What’s in a Name?: The U.S. Board on Geographic Names
First established in 1890 through a presidential order, the U.S. Board on Geographic Names (BGN) standardizes and maintains the names of all natural and administrative features of the United States and its territories. In 1934, the Board on Geographic Names was integrated into the Department of the Interior and in 1947, the BGN’s administrative responsibilities were established as public law. Along with the Secretary of the Interior, BGN’s main responsibilities include: naming official geographic sites and location attributes and then determining policies and procedures related to the use of domestic and foreign names, as well as Antarctic and undersea feature names.
The idea for the BGN was originally promulgated due to the inconsistent, often divisive naming that arose from U.S. expansion into the west. As disputes ensued between explorers, surveyors and settlers, it became clear that a neutral agency was needed to resolve tensions arising from these name discrepancies.
Along with reviewing proposed name changes, the BGN of today also makes formal decisions on new names as they crop up. Its formal responsibilities also includes the reviewing of spelling, capitalization and punctuation marks in names, although the use of apostrophes, hyphens and periods are generally discouraged by BGN.
Name proposals can also be submitted to the BGN by both nonprofit and for-profit organizations and government agencies, as well as individuals. Led by the Secretary of the Interior, the Board is also conducted by a chairman, vice-chairman and executive secretaries. All members are appointed for a two-year term and are eligible for reappointment.
The Board of Geographic Names, along with the U.S. Geological Survey, also publishes the Geographic Names Information System (GNIS), which includes topographic map names and an extensive bibliography. It acts as a kind of geographical dictionary or gazetteer and includes the titles of other documents, such as historic maps, and books that confirm cited federal names. The GNIS also includes all alternative names to official federal names.
The Geographic Names Information System
The GNIS’ database contains more than two million physical and cultural features in the U.S. and its territories. It describes the geographical features of a country, region and continent, as well as relevant social statistics. The GNIS also includes names and descriptions of other natural physical features, such as mountains, waterways and roads.
For those doing extensive research on domestic geographic sites, the GNIS also provides demographic information such as the ethnic makeup of a given population, as well as the region’s GDP, literacy rate, birth and death rates and other relevant information.
The following is a review of the main features included on the BGN website.
- Domestic Names: The Domestic Names link include a compilation status map, the DNC’s history, and a quarterly review list. It also includes all related principles, policies and procedures that guides DNC’s work, as well as links to topical gazetteers to each U.S. state and territory. This is highly useful for anyone who needs specific information, both cultural and physical, on areas across the country. For those taking road trips, the topical gazetteers may also be interesting to review, as it provides extensive geographical and cultural descriptions about towns and cities, as well as other geographic sites and areas.

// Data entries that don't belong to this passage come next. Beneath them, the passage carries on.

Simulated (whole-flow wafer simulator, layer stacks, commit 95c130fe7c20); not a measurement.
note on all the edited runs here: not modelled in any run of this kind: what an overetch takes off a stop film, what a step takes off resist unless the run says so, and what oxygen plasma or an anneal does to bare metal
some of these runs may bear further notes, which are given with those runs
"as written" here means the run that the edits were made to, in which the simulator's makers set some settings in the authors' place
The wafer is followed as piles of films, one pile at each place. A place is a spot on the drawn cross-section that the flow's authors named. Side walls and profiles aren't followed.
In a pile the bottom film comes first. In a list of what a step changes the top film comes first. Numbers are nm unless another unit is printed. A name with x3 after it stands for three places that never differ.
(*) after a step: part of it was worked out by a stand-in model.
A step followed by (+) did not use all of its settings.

- Foreign Names: Information regarding the foreign names of geographic sites is included in the GEOnet Name Server (GNS), as this database acts as the official repository of foreign place-name decisions. The database contains over eight million feature name and can be accessed by any user. Travelers that need to know the correct spelling of foreign geographic site will find this extremely useful. The GNS provides complete files of geographic names for each country and/or geopolitical area and also includes a link and contact information for the GNS.
- Antarctic Names: This link contains related policy guides of the Advisory Committee on Antarctic Names of the BGN, as well as information on the grouping of all of the continent’s natural features. Antarctica is unique in the sense that it currently has no permanent settlements and all discovery efforts have been made by scientists and explorers. Therefore, most sites on Antarctica have been named after these individuals.
- Undersea Features: The Undersea Features section contains links to the Advisory Committee on Undersea Features of the BGN, which currently recommends all standardization policies concerning the naming of undersea features. It also recommends official standard names based on submitted proposals.